18. Settlement Flashcards
Negotiation is a….[fill in the blank]…process.
Contractual
What are the consequences of the fact that negotiation is a contractual process?
- Governed by normal principles of contract formation
- I.e. offers will need to meet contractual requirements; whether a contract has been formed will depend on all the contractual rules; lawyers act as agents; etc…
- Like with any other contract, there aren’t really any formal requirements. This means that any agreements reached becomes immediately binding (once they satisfy the contractual reqs: i.e. sufficiently clear + supported by consideration). To mitigate the risks of this the parties can agree at the start of a negotiation that any agreement reached will only be enforceable when it has been reduced to a final form in writing and signed.
What is a joint settlement meeting?
- A meeting at which the parties try to reach settlement
- Involves a particular format that mixes aspects of negotiation and mediation
- Discussions are protected by the without prejudice principle
- The parties attend with their legal reps. They are in separate rooms and the legal reps meet in a third room and can go to get further instructions from their clients
- Can be cost effective as there is no need for a neutral third party to make a decision
What does Pt 36 provide?
A self-contained procedural code for the making, withdrawal and acceptance of offers to settle.
BUT crucially, you CAN make offers to settle that do not comply with Pt 36. The point of Pt 36 is that is provides a way of making such offers that, if complied with, will have particular consequences (esp as to costs). It’s not trying to exclude other kinds of offers to settle.
What is the consequence of making an offer to settle that does not comply with Pt 36?
It will not attract the Pt 36 consequences, but it still constitutes a valid offer to settle
What is a Calderbank offer?
An alternative way of making offers to settle to Pt 36 (will therefore not attract Pt 36 consequences) - specifically, letter written ‘without prejudice save as to costs’ (no strictly prescribed form)
4 features that characterise a Calderbank offer:
(1) It’s an offer to settle
(2) It’s in writing
(3) It’s intended to have costs consequences
(4) It is NOT a Pt 36 offer
When will a Calderbank offer be particularly useful?
In cases involving fraudulent claims. In such cases Pt 36 is of little assistance to defendants, as the defendant would have to pay the claimant’s costs. It would be better for D in such cases to make a Calderbank offer to settle the genuine part of the claim on terms that the claimant pay D’s costs incurred in respect of the fraudulent or dishonest aspects of the claim on the indemnity basis.

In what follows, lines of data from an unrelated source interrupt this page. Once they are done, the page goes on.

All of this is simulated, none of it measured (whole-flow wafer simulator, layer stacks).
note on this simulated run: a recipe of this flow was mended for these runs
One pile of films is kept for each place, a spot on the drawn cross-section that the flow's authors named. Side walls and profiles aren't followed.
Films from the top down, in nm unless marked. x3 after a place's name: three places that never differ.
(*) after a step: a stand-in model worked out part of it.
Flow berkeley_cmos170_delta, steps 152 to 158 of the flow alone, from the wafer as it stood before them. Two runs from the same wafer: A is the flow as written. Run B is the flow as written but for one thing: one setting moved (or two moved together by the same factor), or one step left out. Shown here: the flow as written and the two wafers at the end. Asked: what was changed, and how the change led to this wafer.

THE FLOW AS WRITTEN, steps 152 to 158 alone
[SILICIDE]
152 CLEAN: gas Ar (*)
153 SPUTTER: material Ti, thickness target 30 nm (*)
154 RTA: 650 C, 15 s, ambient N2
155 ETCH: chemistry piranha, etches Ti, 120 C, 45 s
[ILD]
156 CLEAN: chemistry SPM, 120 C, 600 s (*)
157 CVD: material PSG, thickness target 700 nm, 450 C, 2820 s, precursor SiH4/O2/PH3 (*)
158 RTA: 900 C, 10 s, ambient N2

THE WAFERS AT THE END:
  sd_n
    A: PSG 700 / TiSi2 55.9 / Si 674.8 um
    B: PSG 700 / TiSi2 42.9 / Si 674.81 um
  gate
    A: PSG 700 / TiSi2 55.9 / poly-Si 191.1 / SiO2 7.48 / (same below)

Which claims does Pt 36 NOT apply to?
Small claims
What should a court do if an offer states that it is intended to be a Pt 36 offer, but a point arises as to whether it really is such an offer in substance and the point turns on the construction of the offer?
It should aim to construe it in a way that is compliant with Pt 36 (within reasonable limits)
Can the court ignore failures to comply with Pt 36 requirements and treat non-compliant offers as Pt 36 offers?
- This was routinely done in the past
- HOWEVER, the courts have now taken a stance against this
- Where the failure is truly de minimis it may still be possible, but generally this should not be done: the requirements must be complied with strictly
- Non-compliant offers can still (under normal Pt 44 rules) be taken into account for costs purposes and are still valid offers (just not Pt 36 offers)
Do Pt 36 offers have the costs consequences set out in Pt 36 in relation to appeals?
Only if the Pt 36 offer is made in appeal proceedings. Otherwise, it will have the costs consequences only in relation to the costs of the proceedings in respect of which it is made and not in relation to the costs of any appeal from a decision in those proceedings.
What are the formal requirements of a Part 36?
(1) be in writing
(2) make clear that it is made pursuant to Part 36 (sufficient if it states this somewhere, e.g. in a heading)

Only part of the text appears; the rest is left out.